Sergio Contreras, a Democrat and Westminster councilman, nearly doubled his narrow lead over fellow Democrat Santa Ana Mayor Miguel Pulido in the latest result update Thursday to face Republican OC Supervisor Andrew Do in a November runoff for Do’s seat. Ballots will continue to be counted until at least Friday night.

The Thursday update had Contreras’ lead widen from 0.8 percentage points above Pulido the night before to 1.5 percentage points. Do continued to hold a comfortable lead above all three Democrat challengers, with 45 percent of all ballots to Contreras’ 21 percent.

The top two vote-getters will face off in November for the 1st District supervisor seat, which represents the cities of Santa Ana, Garden Grove, Westminster and part of Fountain Valley. The five-member Board of Supervisors controls how over $7 billion per year in taxpayer money is spent, ranging from homeless shelters to mental health services to law enforcement.

Contreras and Pulido also come from different generations of the party. Pulido was first elected to the Santa Ana City Council in 1986, while Contreras joined the Westminster council in 2012 after serving on the Westminster Unified School District board for eight years before that.
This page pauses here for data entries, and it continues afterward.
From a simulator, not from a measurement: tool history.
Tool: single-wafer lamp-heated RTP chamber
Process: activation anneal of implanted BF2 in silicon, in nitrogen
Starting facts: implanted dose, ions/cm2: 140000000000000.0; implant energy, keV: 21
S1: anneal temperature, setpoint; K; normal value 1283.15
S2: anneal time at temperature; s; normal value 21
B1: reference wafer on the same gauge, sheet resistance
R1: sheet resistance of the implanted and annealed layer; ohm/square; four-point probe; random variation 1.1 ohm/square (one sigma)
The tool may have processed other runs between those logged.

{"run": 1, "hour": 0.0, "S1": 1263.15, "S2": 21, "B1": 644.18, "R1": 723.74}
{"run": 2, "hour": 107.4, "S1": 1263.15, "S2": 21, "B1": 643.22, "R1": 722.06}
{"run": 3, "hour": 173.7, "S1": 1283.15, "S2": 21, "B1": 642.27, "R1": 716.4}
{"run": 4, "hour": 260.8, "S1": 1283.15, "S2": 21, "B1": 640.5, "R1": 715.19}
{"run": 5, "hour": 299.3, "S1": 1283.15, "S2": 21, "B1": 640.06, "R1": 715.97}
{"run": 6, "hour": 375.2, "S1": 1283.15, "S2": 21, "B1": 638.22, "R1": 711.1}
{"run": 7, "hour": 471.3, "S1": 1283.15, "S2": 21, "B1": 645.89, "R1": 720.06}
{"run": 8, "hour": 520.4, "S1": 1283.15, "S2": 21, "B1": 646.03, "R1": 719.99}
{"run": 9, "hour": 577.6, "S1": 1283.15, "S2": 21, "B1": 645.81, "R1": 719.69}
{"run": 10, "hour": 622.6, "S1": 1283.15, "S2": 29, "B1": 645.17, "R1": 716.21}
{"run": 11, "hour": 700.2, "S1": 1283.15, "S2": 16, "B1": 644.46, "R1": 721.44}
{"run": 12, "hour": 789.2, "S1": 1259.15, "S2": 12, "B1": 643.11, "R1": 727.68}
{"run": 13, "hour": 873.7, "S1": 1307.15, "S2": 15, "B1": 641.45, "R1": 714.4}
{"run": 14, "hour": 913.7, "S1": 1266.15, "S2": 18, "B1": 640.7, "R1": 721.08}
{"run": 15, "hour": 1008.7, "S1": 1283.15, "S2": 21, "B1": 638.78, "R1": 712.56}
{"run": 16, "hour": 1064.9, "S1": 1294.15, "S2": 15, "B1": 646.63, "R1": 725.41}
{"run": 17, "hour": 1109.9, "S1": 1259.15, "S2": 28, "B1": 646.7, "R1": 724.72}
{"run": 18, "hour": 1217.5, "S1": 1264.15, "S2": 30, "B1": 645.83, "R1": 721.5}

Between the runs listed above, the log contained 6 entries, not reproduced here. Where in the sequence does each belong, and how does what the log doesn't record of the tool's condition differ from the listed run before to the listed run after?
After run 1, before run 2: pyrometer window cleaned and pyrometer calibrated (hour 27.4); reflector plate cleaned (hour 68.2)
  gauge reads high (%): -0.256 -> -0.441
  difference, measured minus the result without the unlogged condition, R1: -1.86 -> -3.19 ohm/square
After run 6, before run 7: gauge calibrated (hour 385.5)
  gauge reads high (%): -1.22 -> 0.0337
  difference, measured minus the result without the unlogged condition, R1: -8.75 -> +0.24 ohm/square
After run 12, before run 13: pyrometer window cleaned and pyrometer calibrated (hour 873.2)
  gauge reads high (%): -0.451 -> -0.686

They also had different fundraising strategies. Pulido was promoted by ads from a group funded with $25,000-plus checks each from major donors like the Santa Ana police union, real estate companies, and billionaire Kieu Hoang, while Contreras was funded largely by individual small donors and labor unions.

When Do last ran in 2016, Democrats had a 14 percentage-point advantage in voter registration in the district, and Do won by 0.4%. That margin has since increased to almost 20 percent.

The latest results in the 2020 primary show that 55 percent of the vote went to Democrat candidates for 1st District supervisor.

Republicans were in a strong position to hold onto the 3rd Supervisor District, which has no runoff election. Republican Supervisor Don Wagner had 54.2 percent of the vote to his opponent Ashleigh Aitken’s 45.7 percent in the Thursday update.

One of the central themes of campaigns for 1st District supervisor was homelessness and supervisors’ handling of the issue. Do’s campaign said he helped lead the county’s response to homelessness and cited it as a top issue for his campaign.

But Contreras and Garden Grove Councilwoman Kim Nguyen, who had 15 percent percent of the vote in the latest update, were openly critical of Do’s handling of homelessness. They said in phone interviews with Voice of OC that he did not move fast enough to create shelter and affordable housing to get people off the streets.